Subwork_Aicha
12/4
Deepened my knowledge about algorithm design more spceifically FedAvg. I looked for papers about this algorithm and chose to start with this one: https://arxiv.org/pdf/1602.05629.pdf
Currently trying to understand the math behind this algorithm by reading lectures about it. For example: https://www.stat.cmu.edu/~ryantibs/convexopt-F18/scribes/Lecture_9.pdf; https://openlearninglibrary.mit.edu/courses/course-v1:MITx+6.036+1T2019/courseware/Week4/gradient_descent/?activate_block_id=block-v1%3AMITx%2B6.036%2B1T2019%2Btype%40sequential%2Bblock%40gradient_descent
Summer
ToDo Week of 22/5
refine my knowledge in Deep Learning: finish this class http://introtodeeplearning.com/
test and run simulations on Setven's work
ToDo Week of 29/5
FL tasks : Select sleep tracking and implement it on FL simulation.

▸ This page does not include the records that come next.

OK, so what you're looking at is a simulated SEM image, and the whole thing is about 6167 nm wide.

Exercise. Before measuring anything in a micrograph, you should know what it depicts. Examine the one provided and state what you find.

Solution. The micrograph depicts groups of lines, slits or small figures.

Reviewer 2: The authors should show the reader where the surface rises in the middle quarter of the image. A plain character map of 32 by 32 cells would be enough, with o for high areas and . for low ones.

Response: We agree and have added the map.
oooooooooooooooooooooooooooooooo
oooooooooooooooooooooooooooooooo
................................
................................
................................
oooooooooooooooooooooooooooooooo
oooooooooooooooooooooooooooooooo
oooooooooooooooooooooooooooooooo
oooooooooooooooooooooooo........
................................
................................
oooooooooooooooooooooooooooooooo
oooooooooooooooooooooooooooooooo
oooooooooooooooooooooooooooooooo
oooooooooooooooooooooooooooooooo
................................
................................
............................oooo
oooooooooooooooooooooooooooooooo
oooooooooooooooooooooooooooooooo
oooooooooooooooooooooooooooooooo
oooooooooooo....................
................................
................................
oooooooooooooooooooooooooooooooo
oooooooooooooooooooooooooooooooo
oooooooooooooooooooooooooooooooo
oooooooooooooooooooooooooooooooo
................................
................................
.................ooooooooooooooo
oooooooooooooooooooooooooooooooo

details to be added later as I read papers and learn about this task -> chosed paper: FedMCRNN: Federated Learning using Multiple Convolutional Recurrent Neural Networks for Sleep Quality Prediction https://dl.acm.org/doi/10.1145/3512731.3534207 used data: https://datasets.simula.no/pmdata/; paper: https://dl.acm.org/doi/10.1145/3339825.3394926
ToDo Week 6/5
Finish the implemention of sleep tracking. Simulate the paper mentioned above.
Use other algorithms.
Implementation details: Data Preparation: Accodring to the paper, only six important activity categories were used to assess sleep quality effectively: calories, distance, sedentary minutes, lightly activity minutes, moderately active minutes, and very active minutes. I still need to research the reason behind this choice The used files are .json. So far, I've completed 70% of the cleaning of the data (remove duplicates, modify empty values) of one participant out of 16. The cleaning of the data of all participants are similar. Two participants have incomplete data, so they'll not be considered in the study. After cleaning all the data, the originally sepearte json data files will be merged into a single file for easier manipulation later.
ToDo Week 6/12
Timeseries analysis of the data set/work on data windowing
Application of MLP, CNN, and LSTM
Data Windowing: function that can generate any form of a window by selecting the input width, shift, and output width
Data preparation: (70%, 20%, 10%) split for the training, validation, and test sets data is not randomly shuffled before training to ensure that chopping the data into windows of consecutive samples is still possible, and to ensure that the validation/test results are more realistic, being evaluated on the data collected after the model was trained.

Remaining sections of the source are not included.